One controversial aspect of the coherency-maximizing view is that preferences may follow from choices. We assessed this possibility by examining consumer’s choices with coupon offers. First, we analysed how customers reacted towards product coupons, where they received points on a bonus card or price discounts for buying a promoted product. If people’s preferences change with exploitation streak length, they should prefer coupons to exploit or explore products differently at different stages (that is, lengths) of their exploitation streaks. Based on 69,664 coupon redemptions in our choice datasets (Fig. 4a), we observed that customers redeemed coupons to explore products more quickly when they were on short exploitation streaks (M = 27.0 days) compared with long ones (M = 29.8 days). Conversely, customers redeemed coupons to exploit more quickly on long exploitation streaks (M = 24.4 days) and slower on short streaks (M = 25.7 days). This strong interaction is predicted by the coherency-maximization view.

Figure 4: Coupon redemption depending on current exploitation streak length.
Figure 4

a, Consistent with coherency maximization, customers redeemed coupons to exploit products more quickly the longer they had been exploiting the product (that is, on long exploitation streaks). Coupons to explore alternatives were used more quickly when customers were only beginning to exploit (that is, on short exploitation streaks). Error bars represent standard errors. b, Model fits of the observed relationship between exploitation streak length and the probability of coupon redemption are shown. A shopper was more likely to redeem a coupon to exploit the longer the exploitation streak, whereas a coupon to explore was more likely to be redeemed the more recently a shopper had explored.

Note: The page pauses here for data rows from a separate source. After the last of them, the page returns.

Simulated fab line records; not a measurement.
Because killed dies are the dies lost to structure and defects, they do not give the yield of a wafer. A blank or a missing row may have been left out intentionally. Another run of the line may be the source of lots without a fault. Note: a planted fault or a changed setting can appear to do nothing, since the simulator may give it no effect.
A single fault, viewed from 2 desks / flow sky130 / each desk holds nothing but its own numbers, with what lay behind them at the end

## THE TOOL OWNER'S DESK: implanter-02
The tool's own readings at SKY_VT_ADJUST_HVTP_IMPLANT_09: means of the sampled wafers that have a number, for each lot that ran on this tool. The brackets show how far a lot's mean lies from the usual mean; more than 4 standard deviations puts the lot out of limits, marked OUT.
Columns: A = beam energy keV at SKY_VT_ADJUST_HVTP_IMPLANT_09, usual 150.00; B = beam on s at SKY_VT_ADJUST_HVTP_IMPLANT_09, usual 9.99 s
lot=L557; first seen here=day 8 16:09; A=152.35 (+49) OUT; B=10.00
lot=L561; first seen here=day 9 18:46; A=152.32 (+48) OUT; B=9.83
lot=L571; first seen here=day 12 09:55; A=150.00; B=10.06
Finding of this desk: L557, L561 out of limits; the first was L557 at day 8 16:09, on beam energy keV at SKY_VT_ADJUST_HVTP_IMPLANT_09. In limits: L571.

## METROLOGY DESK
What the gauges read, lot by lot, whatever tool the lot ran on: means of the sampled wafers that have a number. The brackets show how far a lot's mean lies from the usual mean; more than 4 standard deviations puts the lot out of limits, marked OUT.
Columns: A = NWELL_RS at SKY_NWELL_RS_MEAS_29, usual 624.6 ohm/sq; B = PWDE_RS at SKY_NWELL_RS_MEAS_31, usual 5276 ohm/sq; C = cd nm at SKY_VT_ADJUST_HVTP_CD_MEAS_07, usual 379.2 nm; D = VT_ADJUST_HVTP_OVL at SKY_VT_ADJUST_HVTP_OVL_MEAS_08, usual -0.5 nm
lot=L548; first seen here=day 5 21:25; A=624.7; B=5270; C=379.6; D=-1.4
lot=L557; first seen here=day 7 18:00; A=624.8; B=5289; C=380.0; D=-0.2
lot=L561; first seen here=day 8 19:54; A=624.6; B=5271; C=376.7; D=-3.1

Second, rather than relying on existing data, we conducted a ­follow-up coupon study in which we issued coupons for instant coffee to 8,623 randomly selected households who regularly buy instant coffees. A logistic regression model was fit to the group to predict coupon redemption probability based on exploitation streak length. Consistent with the previous coupon ­analysis and coherency-­maximizing exploration, the results of the logistic regression revealed a ­significant interaction term of coupon type (that is, whether the coupon meant exploration or exploitation to the customer) and current exploitation streak length, |z| = 3.623, P < 0.001 (Fig. 4b; details in Supplementary Information). Hence, we find support for the idea that people’s choices induced preference changes, as their interest in coupon rewards depended on how well the coupon matched their recent choices (that is, their exploitation streak length).

The overall pattern of results strongly indicates that shoppers are coherency-maximizing explorers, which is striking given that research with objective rewards (for example, money) finds the opposite—uncertainty-minimizing exploration 7,​8,​9,​10,​11,14 . One explanation is that subjective rewards involve an evaluative process (for example, satisfaction with food choice) in which the individual constructs value to justify the choice and maximize coherency 18,27 . Indeed, our ability to a priori predict who would redeem a coupon relied on people’s preferences being shaped by recent behaviours. Effectively, preferences may follow choices, which might appear irrational 28 but could be an effective strategy in some environments. For example, preferring food sources that have been frequently and recently sampled could be an effective means for avoiding foodborne illnesses. The same approach we utilized, linking big data with psychological theory, could be leveraged to properly time interventions aimed at improving diet and exercise regime. Given that we found individuals’ patterns of exploration were consistent across diverse product categories, it may be possible to predict who would benefit most from such interventions. One basic lesson from our research is that people periodically enter periods of exploration with a predictable likelihood, creating a window of opportunity to modify behaviour for better or worse.


We analysed 282,972 anonymous datasets containing the chronologically ordered purchases of individual supermarket customers at Tesco, a UK supermarket chain, regarding one of six different product categories. Tesco provided access to these datasets in collaboration with dunnhumby, a customer science company and subsidiary of Tesco (see ‘Data availability’ section for requests). Customers’ product choices were recorded in a database every time they checked out using a personalized bonus card. This data use was in accord with the card agreement, which stipulated that anonymized shopping data would be used and shared outside of Tesco. Individuals in this database can only be identified by an anonymous dataset number, but not by any personal information. Thus, the analysed datasets only contained purchase-related information (for example, quantities, prices, discounts and so on), but no personal information about the shopper. Our sample was restricted to people with at least 50 purchases within a specific product category, which was necessary to model individual behaviour and to select from loyal customers (that is, for which we have good coverage of their purchases). We did not select customers who never explored or who did over 75% of the time. We coded exploration and exploitation based on repetition, where repeated choices were coded as exploitations and non-repetitions as explorations (Fig. 3a).

Code availability

Computer code to replicate the findings of the present study can be found online at the Open Science Framework: https://osf.io/e76wy.

Data availability

The datasets generated and analysed for the present study are available from dunnhumby, a customer science company and subsidiary of Tesco, upon request: data_questions@dunnhumby.com. Further information about the data and analyses is available online at the Open Science Framework: https://osf.io/e76wy.

Additional information

How to cite this article: Riefer, P. S., Prior, R., Blair, N., Pavey, G. & Love, B. C. Coherency-maximizing exploration in the supermarket. Nat. Hum. Behav. 1, 0017 (2017).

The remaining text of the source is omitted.